On Thu April 29 2004 11:38, Frode Gill wrote:

On Thu, 29 Apr 2004 17:33:03 +0200, Frode Gill 
<frodegill(_at_)opera(_dot_)com> wrote:

I beg to differ. As a little test, it would be interesting to see how many 
of the mail-clients we use are able to parse the Date:-header in this 
message, which as far as I can tell is perfectly legal according to RFC2822.

Somewhere along the way, the header was replaced with something more clean, 
which is a good indication of that not everyone manages to parse legal 
RFC2822-headers.
Here is the header I tried to send, with [SPACE] to explicitly mark a 
whitespace, [CRLF] to mark linefeeds and [EOL] to mark end of header:

Date: (Mon, (29)30 Feb 2004 \30:00\) THU (Wed, 28 Feb 2004 13:00) Friday 
\(Sat) 29 (=?iso-8859-15?Q?Feb?= ("or Mar")"?) Apr[CRLF]
[SPACE]2004 17:[CRLF]
[SPACE](62)10:(:(:)\):)30 (Oslo, Norway) +2560[EOL]

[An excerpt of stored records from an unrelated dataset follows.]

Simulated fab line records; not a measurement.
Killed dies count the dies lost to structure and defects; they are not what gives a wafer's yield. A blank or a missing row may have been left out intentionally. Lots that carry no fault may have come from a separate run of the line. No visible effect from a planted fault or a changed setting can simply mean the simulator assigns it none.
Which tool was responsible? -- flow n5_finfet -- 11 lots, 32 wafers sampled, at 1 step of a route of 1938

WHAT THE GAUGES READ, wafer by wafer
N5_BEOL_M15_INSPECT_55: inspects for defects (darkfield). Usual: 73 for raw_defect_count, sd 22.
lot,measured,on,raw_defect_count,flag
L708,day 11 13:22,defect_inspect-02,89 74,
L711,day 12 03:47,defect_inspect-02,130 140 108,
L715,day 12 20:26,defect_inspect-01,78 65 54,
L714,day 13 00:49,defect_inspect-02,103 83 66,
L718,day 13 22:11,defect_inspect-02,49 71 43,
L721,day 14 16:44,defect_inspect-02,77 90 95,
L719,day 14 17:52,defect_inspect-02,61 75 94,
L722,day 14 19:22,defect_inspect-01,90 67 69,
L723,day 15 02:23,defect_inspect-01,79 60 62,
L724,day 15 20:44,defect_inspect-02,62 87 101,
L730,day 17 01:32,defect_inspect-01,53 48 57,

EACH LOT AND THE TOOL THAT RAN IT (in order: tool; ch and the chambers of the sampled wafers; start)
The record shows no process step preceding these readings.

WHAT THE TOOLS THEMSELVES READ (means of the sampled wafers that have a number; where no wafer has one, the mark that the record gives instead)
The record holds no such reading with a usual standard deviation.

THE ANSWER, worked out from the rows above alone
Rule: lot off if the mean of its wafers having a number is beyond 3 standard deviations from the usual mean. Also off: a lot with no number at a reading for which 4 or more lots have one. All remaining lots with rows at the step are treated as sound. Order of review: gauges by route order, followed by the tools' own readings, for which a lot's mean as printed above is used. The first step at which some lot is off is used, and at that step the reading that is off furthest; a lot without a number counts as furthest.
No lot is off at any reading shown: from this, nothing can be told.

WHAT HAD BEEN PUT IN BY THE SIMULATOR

[OK, so I'm a little behind in reading mail-ng, particularly
messages marked as off-topic...]

There are many violations of RFC 2822 and other relevant
standards in that field:

1.  Any line containing an encoded-word (in a comment or
    any other legal place) must not be longer than 76 octets
    [RFC 2047, sec. 2]

2. In addition, RFC 2822 recommends a line length limit of
    78 octets.

3. RFC 2822 section 3.3 specifies that FWS only (i.e. no
    comments) may appear between the day and the
    month name.

4. The same section prohibits CFWS within the time-of-day

5. Only FWS (no comments) is permitted between the
    time and the zone offset

6. The zone offset minutes must be in the range 00 to
    59.

So the field isn't even close to being legal.  Whatever
generated it was not compliant with either RFC 2047
or RFC 2822.

Also, regardless of what RFC 2822 permits in terms of
syntax, common sense dictates that a zone offset must
correspond to an actual zone (otherwise the field would
be semantic gibberish), and there are no zones outside
the range -1200 through +1400 (and none since the
Date field was invented (RFC 561) with an offset's
minutes portion other than 00, 30, or 45, or an offset
which is not a multiple of 15 minutes).

Changes made to clearly illegal fields indicate nothing
about ability to parse legal fields.